You can match other aluminium doors
What you might not know is aluminium gives the best solution for matching both French doors and bifolding doors.
You may have a larger extension with bifolding doors for your living area and a nearby study or dining room also leading to the garden. It’s possible to make single doors or French doors out of the same profiles as bifolding doors. The benefit therefore is matching doors where you need these three different types.
More choice of designs with aluminium
Aluminium doors come with a substantial choice of colours. That said, colour and glass technology is available with aluminium, PVCu and timber too. So for popular and trendy shades, they come with all types of patio doors.
Aluminium goes one better with more distinctive shades. Textured, metallic or anodised are three types of finishing you can’t get with timber or PVCu.
Even better with aluminium is the design choices. There are minimalist and slimline solutions for patio doors, even frameless. Steel-inspired, Art-Deco and industrial looks are only possible with aluminium or genuine steel product.

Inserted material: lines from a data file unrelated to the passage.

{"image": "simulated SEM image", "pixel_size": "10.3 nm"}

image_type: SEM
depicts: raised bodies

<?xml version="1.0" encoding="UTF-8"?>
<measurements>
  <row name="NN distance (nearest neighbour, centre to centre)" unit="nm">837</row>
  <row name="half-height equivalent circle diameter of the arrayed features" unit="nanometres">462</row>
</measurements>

As well as this aluminium provides more opening choices with sliding or folding doors such as slide and stack doors, pocket sliding doors and doors with fully open corners.
French doors, sliding doors and bifold doors explained.
French doors you may know as a set of double doors that most people choose to open outwards although of course, they can open in if you wish.
Double French Doors will be more suitable to the smaller structural openings, but aluminium french doors are better than PVCu French Doors because they can be made taller and wider. This is good news if you have a typical 2400×2300 structural opening that PVCu doors can only go into when coupled to sidelights and toplights. This means more bulky PVCu sections, less glass and a smaller door area. Don’t forget that the sidelights and toplights add to the cost of a set of doors as well.
In aluminium, however, French Doors can be manufactured at maximum sizes of 1260mm wide for a single door and at least 2460mm wide for french doors. Aluminium French Doors can also be made substantially taller than most PVCu doors at 2400mm high negating the need and the additional cost of a toplight. Some other doors can also be built taller than this if needed.
French doors with most quality systems will meet high security using multipoint locking, and many have passed the latest PAS024 security tests. Additionally, with aluminium french doors you will get substantially thinner profiles than any PVCu door meaning more glass area and less aluminium.
The advantage of french doors over patio doors is that if they are your only access door into your garden, you can use only the one leaf instead of both. In the summer you have the option of opening both door leaves, and if needed these can be fitted with integral door restrictors.
The good news with French Doors is bifolding door profiles can be used to create them. Origin offers French Doors matched to their bifolds, and this arrangement is available with virtually any bifolding door system too.
The most significant advantage of patio doors and sliding doors is that because they slide on one track, they take up less space when open than French Doors or bifolding doors. If you have a tiny patio or even a balcony, patio doors will make more sense. Additionally, they will not be prone to blowing open or closed on very windy days like any swing type door.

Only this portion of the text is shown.